Item 6.     Exhibits and Financial Statements
            (a)  Exhibits:
       A           Not applicable
       B           Partnership Agreement and related Subscription Agreement
(incorporated by reference from Exhibits B-1 and B-2 filed with Amendment
No. 2 to Cinergy's original application in File No. 70-8867).
       C           Not applicable 
       D           Not applicable
       E           Not applicable
       F-1         Preliminary opinion of counsel (to be filed by
amendment)
       G           Form of Federal Register notice
            (b)  Financial Statements:
       FS-1         Cinergy Pro Forma Consolidated Financial Statements,
dated June 30, 1998 (to be filed by amendment)
       FS-2         Cinergy Pro Forma Financial Statements, dated June 30,
1998 (to be filed by amendment)
       FS-3         Cinergy Consolidated Financial Data Schedule (to be
included
as part of electronic submission only)
       FS-4         Cinergy Financial Data Schedule (to be included as part
of
electronic submission only)
Item 7.     Information as to Environmental Effects
       (a)  The Commission's action in this matter will not constitute
major federal action significantly affecting the quality of the human
environment.
       (b)  No other federal agency has prepared or is preparing an
environmental impact statement with regard to the proposed transactions.
PAGE
<PAGE>
                                SIGNATURE
       Pursuant to the requirements of the Act, the undersigned company
has duly caused this statement to be signed on its behalf by the
undersigned thereunto duly authorized.
Dated: July 31, 1998
       CINERGY CORP.
                                By:  /S/William L. Sheafer
                                     Vice President and Treasurer

                                ENDNOTES
/1/ For the sake of simplicity, the general partner's capital contributions
have been excluded from the calculations setting forth the size of the Fund
and Cinergy's ownership interest.

/2/ As of June 30, 1998, capital contributed to the Fund had been invested
in seven portfolio companies engaged in developing and commercializing
various energy-related products or services, viz., automated meter reading
system, microturbine generator, power quality remediation device for
industrial sites, low-cost photovoltaic system, computer networking device
that
communicates over existing power lines, energy-efficient lighting system
for office/commercial use, and industrial powders that produce stronger and
longer-lived materials. 

/3/ In the second quarter of 1998, a new limited partner joined the Fund
with a capital commitment of $5 million.  Taking into account that
commitment combined with the capital commitments of the remaining limited
partners
(as adjusted by the post-default arrangement described in the text), the
total limited partner commitments to the Fund, as in effect at the Closing,
will be a minimum of $52.75 million - in which case Cinergy's share at
Closing will be equivalent to a 26.5% limited partnership interest - and
(in the event the other two limited partners exercise their right to
acquire further portions of the defaulted limited partner's interest) a
maximum of $55 million - in which case Cinergy's share at Closing will be
equivalent to a 25.5% limited partnership interest.

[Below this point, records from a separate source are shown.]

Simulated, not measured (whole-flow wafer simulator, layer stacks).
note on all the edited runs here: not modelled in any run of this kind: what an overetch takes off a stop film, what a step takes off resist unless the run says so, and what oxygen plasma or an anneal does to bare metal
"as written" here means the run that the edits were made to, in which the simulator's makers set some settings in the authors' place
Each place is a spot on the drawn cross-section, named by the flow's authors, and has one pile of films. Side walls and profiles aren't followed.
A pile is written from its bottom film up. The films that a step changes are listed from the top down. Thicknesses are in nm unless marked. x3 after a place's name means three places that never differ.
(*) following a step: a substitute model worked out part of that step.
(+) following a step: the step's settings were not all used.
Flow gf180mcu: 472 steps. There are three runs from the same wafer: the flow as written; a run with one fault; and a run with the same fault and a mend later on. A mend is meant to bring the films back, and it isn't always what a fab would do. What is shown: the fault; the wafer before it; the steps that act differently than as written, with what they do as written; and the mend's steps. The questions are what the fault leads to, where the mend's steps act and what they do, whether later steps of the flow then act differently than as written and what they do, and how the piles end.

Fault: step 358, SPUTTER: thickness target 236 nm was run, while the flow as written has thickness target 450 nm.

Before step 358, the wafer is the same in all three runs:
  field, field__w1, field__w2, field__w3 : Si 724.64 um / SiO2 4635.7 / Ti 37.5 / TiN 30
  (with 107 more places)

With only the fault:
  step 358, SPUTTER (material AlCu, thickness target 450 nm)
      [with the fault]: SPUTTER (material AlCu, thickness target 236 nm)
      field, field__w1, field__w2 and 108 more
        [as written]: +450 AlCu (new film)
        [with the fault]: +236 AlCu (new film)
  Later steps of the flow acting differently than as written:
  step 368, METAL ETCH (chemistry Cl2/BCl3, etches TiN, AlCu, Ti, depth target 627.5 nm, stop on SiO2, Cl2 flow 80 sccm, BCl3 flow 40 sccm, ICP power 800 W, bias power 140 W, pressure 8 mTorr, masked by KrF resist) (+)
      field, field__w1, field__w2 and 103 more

                                                                Exhibit G
                                                                         
SECURITIES AND EXCHANGE COMMISSION 
(Release No. 35- _____________)
       Cinergy Corp., a registered holding company ("Cinergy"), at 139
East Fourth Street, Cincinnati, Ohio 45202, has filed a post-effective
amendment to its application under sections 9(a) and 10 of the Act and
rules 51 and 54 thereunder.
       By order dated August 28, 1996, HCAR No. 26562 ("1996 Order"), the
Commission authorized Cinergy to acquire, from time to time through
December 31, 2002 ("Authorization Period"), up to a 20% limited partnership
interest in Nth Power Technologies Fund I, L.P. ("Fund"), a California
limited partnership formed to invest in privately-held energy technology
companies, for a total investment of $10 million ("Original Investment
Cap").
       In connection with a recent default by one of the Fund's limited
partners, Cinergy now proposes to acquire, on or before December 15, 1998,
a portion of the defaulted party's limited partnership interest,
representing a capital commitment of $4,000,000, for a total additional
investment
of $3,303,000.  Upon consummation of the proposed transactions, and over
the term of the Authorization Period, Cinergy would hold not more than a
26.5% limited partnership interest in the Fund based on a total cash
investment not to exceed $13,303,000 ("Proposed Investment Cap").
       To finance the additional investment in the Fund, Cinergy plans to
borrow funds under an existing bank credit facility pursuant to HCAR No.
26819, dated January 20, 1998.
       Except to replace the Original Investment Cap with the Proposed
Investment Cap, Cinergy seeks no modifications to the terms and conditions
of the 1996 Order.  Cinergy states that there has been no change in the
investment objectives of the Fund or in the terms of the Fund's limited
partnership agreement.  Cinergy represents that it will not seek recovery
through higher rates to utility customers to compensate it for any losses
or inadequate returns it may incur from investments in the Fund, including
the proposed incremental investment.
       For the Commission, by the Division of Investment Management,
pursuant to delegated authority.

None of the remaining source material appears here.